That’s the work that we’re trying to do in Gohoun Valley. Dr. Bluestine’s work really provided a framework for us to understand just how big the impact could be. I want to go in the way back machine maybe 150 years and just think about what’s happened in the nature of work.

What was the industrial revolution and the conception of the modern corporation? Was that the big shift in work and human history where most people had been craftsmen and then most people became employees? Was that a big influx? Huge change in work because work really is part of our evolutionary history.

It’s written about extensively in the Bible, in ancient texts. Big part of who we are. The first age of humanity is called the hunter-gatherer age, which is two occupations. In the industrial revolution, people left the farms, they left their communities, they went into the cities.

During that period, the number of jobs that existed expanded exponentially. That was a game changer completely. During that period is when high schools changed. Work of John Dewey 100 years ago talked about the function of high schools and people began to think about the function of high schools.

In part, high schools needed to serve this new period of human development known as adolescence. Part of the function of adolescence was to give people time to figure out how they were going to fit into this rapidly growing occupational landscape. During that period was when the world of work changed radically. Some ways for the better, some ways not for the better.

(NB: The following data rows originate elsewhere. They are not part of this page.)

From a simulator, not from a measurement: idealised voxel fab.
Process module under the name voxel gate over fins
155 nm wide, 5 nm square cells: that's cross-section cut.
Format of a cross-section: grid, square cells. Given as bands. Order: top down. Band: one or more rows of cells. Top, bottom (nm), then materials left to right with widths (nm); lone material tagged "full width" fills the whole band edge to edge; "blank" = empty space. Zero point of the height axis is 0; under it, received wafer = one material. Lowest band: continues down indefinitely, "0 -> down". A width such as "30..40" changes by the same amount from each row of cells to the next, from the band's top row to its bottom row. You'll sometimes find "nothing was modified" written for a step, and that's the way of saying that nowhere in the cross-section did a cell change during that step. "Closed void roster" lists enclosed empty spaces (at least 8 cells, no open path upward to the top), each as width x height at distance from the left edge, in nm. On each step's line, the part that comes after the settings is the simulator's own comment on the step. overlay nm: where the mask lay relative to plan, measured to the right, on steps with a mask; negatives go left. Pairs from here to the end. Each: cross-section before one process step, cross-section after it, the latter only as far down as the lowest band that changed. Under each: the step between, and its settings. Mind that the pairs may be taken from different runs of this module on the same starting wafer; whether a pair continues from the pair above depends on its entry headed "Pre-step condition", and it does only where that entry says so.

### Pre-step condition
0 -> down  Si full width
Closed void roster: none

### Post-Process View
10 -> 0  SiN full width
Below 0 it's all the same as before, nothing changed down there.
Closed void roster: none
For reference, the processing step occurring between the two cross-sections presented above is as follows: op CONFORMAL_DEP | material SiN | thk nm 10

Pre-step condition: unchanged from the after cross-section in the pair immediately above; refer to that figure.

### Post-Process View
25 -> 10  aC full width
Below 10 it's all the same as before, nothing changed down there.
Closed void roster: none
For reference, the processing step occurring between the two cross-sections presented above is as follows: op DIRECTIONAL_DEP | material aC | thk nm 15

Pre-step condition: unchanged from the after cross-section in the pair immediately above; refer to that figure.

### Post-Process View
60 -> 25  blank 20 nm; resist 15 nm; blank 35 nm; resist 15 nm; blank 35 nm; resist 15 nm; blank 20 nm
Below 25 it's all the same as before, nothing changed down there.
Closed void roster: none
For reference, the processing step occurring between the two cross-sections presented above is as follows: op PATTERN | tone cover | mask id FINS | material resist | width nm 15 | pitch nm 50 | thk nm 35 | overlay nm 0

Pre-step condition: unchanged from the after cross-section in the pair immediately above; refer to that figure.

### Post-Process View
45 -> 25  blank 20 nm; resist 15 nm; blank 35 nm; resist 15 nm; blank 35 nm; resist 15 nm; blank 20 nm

Increased alienation. Let’s talk specifically about the last 40 years, the information age. We took the industrial age and then we added computers to it and turbocharged many people. Aspect, how do you think work changed for most people in the last 40 years? I think it’s changed as radically as it did during that industrial era period.

First off, work is completely different than it was. When I wrote my dissertation, I wrote it longhand and at that point I hired somebody to put around a word processor, the beginning of the word processor. Remember, it took up the entire room in this person’s house, the Wang word processor. It’s completely changed.

It could change everything from communication to how we relate to each other, the access to information. And in addition, we see a downside which is the loss of a lot of jobs, particularly at the less skilled levels. And I think sometimes people don’t think this is a concern because the unemployment rate is low,

but it’s a major concern because what we are seeing is incredible wage compression. And the wage compression is leading to so many problems that we’re seeing around us, political theater, social relations. The fabric of our lives has changed radically. Well, not only wage compression, but wage inequity.

This is a relatively new phenomenon. It’s been going on, but it seems to be accelerating. I guess I think we’re a couple years into a new age that we haven’t named yet, but one where machine learning is having a profound effect. It’s machine learning plus Internet of Things, right?

But it does feel like it’s accelerating some of these influences. It feels like it’s accelerating this shift away from long-term employment towards more freelancing, more what we call precarious work. Free agents.

Is that a good thing or a bad thing? How do we think about it? I think it’s not a good thing. In fact, I’ve just done some research on the relationship between precarious work and various outcomes.

And there’s been extensive research on precarious work, particularly in Europe, particularly coming out of sociology and labor economics. From a psychological perspective in our new research study, we see that precarious work is associated with a lack of well-being, a lack of job satisfaction, a loss of work volition. So while there is some subset of freelance work that seems attractive,

but in the research we’ve done, it seems to work well when people have good financial resources. For the forgotten half, which is going to be the focus of some new work I’m going to do, those who make $15 or less, which is 46% of our population, precarious work has been generally a nightmare. It’s well put.

It strikes me that for the small percentage, it’s a return to craftsmanship. Yes. It’s the profession as craft. You can now live on these new commerce platforms and be quite independent. You can live where you want and work where you want and return to this old view that we had of

the life of the independent craftsman. But as you said, that’s probably a small percentage. That’s a small percentage of the precarious workers. It is a big issue. It’s being discussed a lot in the academic world.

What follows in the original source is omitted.